Grocery Note:
Mozartkugeln
17 August 2018

For the second time in a row, Schaller & Weber hasn’t had any Mozartkugeln for sale. When a man in ordinary clothes whom I’d never seen before asked me what I was looking for, he didn’t know what Mozartkugeln were. It did seem, however, that he actually worked in the shop. 

I never imagined…

And when I say that they didn’t have any, I mean that they didn’t have the Reber brand, either, which I shouldn’t have bought no matter how desperate. I buy only Mirabell. The Mirabell are said to come from Salzburg (although they’re made under the aegis of Mondelez now), while the Reber come from Vienna. Ironic; the ones that I liked should not come from the town that Mozart hated. 

So I went online. The first comment was enough to put me off. (The astronomical shipping fee hadn’t been.) The candies took a month to arrive, were old and pale tasting, with the foil wrappers stuck to the chocolate — I could easily imagine this immense and expensive (considering) disappointment. Another commenter said that he ought to have waited for winter, which is of course quite true where candies are concerned, and probably an explanation of the high freight.

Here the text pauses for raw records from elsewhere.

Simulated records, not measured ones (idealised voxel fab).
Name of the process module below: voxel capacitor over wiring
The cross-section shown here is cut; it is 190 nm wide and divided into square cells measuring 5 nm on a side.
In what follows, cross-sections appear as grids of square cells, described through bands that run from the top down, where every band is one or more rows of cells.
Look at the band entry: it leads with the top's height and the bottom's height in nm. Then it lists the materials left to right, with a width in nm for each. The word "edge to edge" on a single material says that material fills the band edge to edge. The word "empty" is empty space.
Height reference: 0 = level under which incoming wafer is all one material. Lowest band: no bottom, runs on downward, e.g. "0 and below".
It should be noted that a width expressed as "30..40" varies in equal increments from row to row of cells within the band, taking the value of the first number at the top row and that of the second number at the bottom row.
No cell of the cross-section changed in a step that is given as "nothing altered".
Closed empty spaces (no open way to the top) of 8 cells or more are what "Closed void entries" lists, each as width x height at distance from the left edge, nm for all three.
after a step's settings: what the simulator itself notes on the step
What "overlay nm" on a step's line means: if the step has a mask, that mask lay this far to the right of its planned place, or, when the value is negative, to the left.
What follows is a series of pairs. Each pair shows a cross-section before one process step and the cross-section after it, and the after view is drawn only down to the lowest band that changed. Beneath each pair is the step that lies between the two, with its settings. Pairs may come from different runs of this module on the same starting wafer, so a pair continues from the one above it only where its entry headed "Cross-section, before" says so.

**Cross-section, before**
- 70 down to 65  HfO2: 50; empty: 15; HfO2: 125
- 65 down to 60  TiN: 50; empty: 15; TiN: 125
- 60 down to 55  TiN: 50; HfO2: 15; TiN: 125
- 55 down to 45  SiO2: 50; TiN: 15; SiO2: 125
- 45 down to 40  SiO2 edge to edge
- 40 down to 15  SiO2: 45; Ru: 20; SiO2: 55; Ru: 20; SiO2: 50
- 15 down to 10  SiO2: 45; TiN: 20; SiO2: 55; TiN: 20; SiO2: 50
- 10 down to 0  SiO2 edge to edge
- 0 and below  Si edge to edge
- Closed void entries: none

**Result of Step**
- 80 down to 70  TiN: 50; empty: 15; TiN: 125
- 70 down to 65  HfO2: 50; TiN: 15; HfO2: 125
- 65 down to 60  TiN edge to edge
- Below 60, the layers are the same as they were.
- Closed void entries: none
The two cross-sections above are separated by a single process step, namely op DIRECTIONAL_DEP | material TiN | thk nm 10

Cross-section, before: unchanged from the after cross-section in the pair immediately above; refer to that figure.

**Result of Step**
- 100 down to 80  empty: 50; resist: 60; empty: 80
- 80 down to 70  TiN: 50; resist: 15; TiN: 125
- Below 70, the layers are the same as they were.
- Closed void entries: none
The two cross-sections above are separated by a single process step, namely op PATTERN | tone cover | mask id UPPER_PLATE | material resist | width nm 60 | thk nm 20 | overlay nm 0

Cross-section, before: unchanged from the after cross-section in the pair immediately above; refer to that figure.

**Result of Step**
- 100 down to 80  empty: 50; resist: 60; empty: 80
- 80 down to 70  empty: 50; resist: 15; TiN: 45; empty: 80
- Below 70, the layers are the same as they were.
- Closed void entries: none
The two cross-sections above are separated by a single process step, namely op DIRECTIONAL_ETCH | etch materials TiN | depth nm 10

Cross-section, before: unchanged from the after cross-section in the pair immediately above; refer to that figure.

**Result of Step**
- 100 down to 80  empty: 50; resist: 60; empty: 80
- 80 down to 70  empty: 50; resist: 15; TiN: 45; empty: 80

A Mozartkugeln bonbon is not unlike the planet earth, layers of different treats enveloping a center of pistachio marzipan. Well, the marzipan is not molten, and neither is the earth covered in chocolate. When I was a boy, I was always buying Three Musketeers bars and then wondering why. It’s the same with Mozartkugeln — they still taste somewhat weird. But it’s the weirdness that brings me back. 

Until the problem clears up (if it ever does), I shall have to take the few Mozartkugeln that I still have out of the dish on the sideboard. Sometimes, Ray Soleil is bold enough to help himself to two!